Acceptable to Size PSV on U/S Orifice Size?

[JSD]

I am sizing a PSV and trying to determine the required relief flowrate. The system consists of an air bottle at 200 barg, regulator then damper. I am basing it on the upstream regulator failing open. This has a certain orifice size. The flow through the orifice from 200 barg to 0 barg (worst case) will give the required relief flow. The equation I have gives it in volumetric flowrate.

To convert to mass flowrate should I use the upstream conditions i.e. density at 200 barg or can i use the downstream/set pressure conditions?

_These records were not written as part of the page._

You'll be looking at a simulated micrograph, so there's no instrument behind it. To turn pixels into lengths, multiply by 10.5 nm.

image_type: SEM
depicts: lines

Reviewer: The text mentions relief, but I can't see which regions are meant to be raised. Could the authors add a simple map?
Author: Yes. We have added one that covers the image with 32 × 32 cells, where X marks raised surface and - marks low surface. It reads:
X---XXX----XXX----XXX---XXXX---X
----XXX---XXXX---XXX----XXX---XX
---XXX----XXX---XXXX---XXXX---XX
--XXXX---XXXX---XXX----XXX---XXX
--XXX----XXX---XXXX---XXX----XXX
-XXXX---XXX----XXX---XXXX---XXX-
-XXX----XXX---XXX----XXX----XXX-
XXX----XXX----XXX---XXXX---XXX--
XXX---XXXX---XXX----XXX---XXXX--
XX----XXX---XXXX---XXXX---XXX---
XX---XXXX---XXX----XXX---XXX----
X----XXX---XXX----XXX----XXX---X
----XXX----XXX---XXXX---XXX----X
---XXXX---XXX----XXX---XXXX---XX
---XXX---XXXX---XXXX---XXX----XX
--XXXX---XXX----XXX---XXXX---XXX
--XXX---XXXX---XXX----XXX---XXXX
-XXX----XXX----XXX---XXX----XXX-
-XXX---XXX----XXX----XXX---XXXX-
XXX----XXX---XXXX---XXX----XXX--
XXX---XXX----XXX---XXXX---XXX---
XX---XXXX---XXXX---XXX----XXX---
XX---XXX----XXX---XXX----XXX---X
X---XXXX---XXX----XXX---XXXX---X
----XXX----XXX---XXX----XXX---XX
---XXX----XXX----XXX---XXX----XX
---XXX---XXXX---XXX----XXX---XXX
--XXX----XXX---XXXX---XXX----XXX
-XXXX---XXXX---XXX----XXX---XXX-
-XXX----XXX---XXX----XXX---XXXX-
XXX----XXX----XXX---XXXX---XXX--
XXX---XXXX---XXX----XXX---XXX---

Without actually doing the PSV sizing calculation can i specify the required PSV orifice size to be at least the same size as the regulator fail open orifice size? The PSV should be able to relieve all the flow through the regulator if done this way as this orifice is the restriction.

If so this orifice size ties in with using the downstream conditions to convert to mass flow.

 

[Latexman]

Gas volumetric flow rates don't mean a damn thing unless one knows the T and P of the flowing gas, so you need to know whether your equation is giving flow rates at upstream, downstream, or standard conditions. Once you know that, use those same conditions to calculate a density and convert the volumetric flow rate to mass flow rate.

"Without actually doing the PSV sizing calculation can i specify the required PSV orifice size to be at least the same size as the regulator fail open orifice size?"

Probably not. The PSV may have a different differential pressure and/or resistance to flow than the regulator.

Downstream of the regulator (upstreanm of the PSV) will not be 0 barg, because the PSV needs a set pressure and some driving force to flow to atmosphere.

Good luck,
Latexman

 

[maddocks]

No, you can not simply specify identical orifice sizes - it would be a lucky chance if you guessed correctly. You have to to do the calculations for regulator failure to determine flows and pressures...

 

[MortenA]

JSD:

If you did as suggested by yourself - then you could end up having the bulk of the dP over the PSV - you would thus have 200 barg (minus the dP over the pressure regulator) in your downstream system and i will assume thats too high?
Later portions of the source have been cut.